Securities Exclusion Bars Coverage for Claims Bearing “Incidental Relationship” to Excluded Conduct
Applying Texas law, a federal district court has held that a broadly-worded securities exclusion bars coverage of claims “incidental” to alleged misrepresentations made in connection with the sale of securities. Gleason v. Markel Am. Ins. Co., 2018 WL 538324 (E.D. Tex. Jan. 24, 2018). The court further held that an exception for claims involving transactions exempt from registration under the Securities Act of 1933 did not restore coverage under the policy.
The insurer issued a management liability policy with a directors and officers coverage part to a company indirectly owned by the plaintiffs based on their ownership interests in certain closely held companies. In 2014, the plaintiffs entered an agreement to sell their interests in the insured company to a separate holding company. The holding company filed suit against the plaintiffs, alleging they made false representations during negotiations and in the purchase agreement. The plaintiffs sought coverage under the policy as insured directors and officers of the company, which the insurer denied.

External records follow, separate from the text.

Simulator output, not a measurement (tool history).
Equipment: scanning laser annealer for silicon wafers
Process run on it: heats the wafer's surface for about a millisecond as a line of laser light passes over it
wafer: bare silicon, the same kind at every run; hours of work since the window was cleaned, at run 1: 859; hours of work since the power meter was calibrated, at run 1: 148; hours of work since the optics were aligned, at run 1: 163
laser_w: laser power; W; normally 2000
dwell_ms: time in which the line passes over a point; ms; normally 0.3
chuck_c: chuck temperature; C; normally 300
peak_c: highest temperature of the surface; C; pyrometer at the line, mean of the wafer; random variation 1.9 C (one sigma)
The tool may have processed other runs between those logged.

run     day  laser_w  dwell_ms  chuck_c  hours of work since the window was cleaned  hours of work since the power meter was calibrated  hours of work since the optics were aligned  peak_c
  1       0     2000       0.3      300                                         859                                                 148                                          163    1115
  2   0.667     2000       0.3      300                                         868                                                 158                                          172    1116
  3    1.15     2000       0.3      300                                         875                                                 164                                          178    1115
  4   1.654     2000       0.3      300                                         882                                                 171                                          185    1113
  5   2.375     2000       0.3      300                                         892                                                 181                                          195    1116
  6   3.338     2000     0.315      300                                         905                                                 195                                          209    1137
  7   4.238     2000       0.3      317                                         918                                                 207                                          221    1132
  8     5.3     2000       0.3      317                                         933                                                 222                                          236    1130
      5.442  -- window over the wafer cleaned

In the resulting coverage litigation, the court granted summary judgment in favor of the insurer, holding that it had no duty to defend the plaintiffs in the underlying action. The policy provided coverage for wrongful acts, defined in part as “any actual or alleged error, misstatement, misleading statement, act, omission, neglect, or breach of duty by any Insured Person in their capacity as such or in an Outside Position.” The court held that the fact that the underlying action did not conclusively establish the capacity in which the plaintiffs were sued—i.e., as insureds or as sellers—did not preclude coverage under the policy. Rather, the court reasoned that because it was not “unreasonable” to read the allegations as “potentially alleging that the [plaintiffs] committed at least one ‘error, misstatement, misleading statement, act, omission, neglect, or breach of duty’ in their insured capacity,” coverage was triggered under the policy.
The court next reviewed the policy’s securities exclusion, which barred coverage for any claim “based upon, arising out of or in any way involving . . . the actual, alleged or attempted purchase or sale, or offer or solicitation of an offer to purchase or sell, any debt or equity securities.” The court relied on the broad “arising out of" language to conclude that “[a] claim need only bear an incidental relationship to the described conduct for the exclusion to apply.” It held that even if, as the plaintiffs argued, at least one of the allegations was not “caused by” the sale of their interests in the company, “all of the allegations bear, at the very least, an incidental relationship to the sale.”
The court also held that an exception to the exclusion that restored coverage for claims “based upon, arising out of or in any way involving . . . privateplacement transaction[s] exempt from registration under the Securities Act of 1933” did not apply. The Act exempts from registration “transactions by an issuer not involving any public offering,” and since the plaintiffs merely resold previously issued securities, they did not constitute “issuers” under the Act.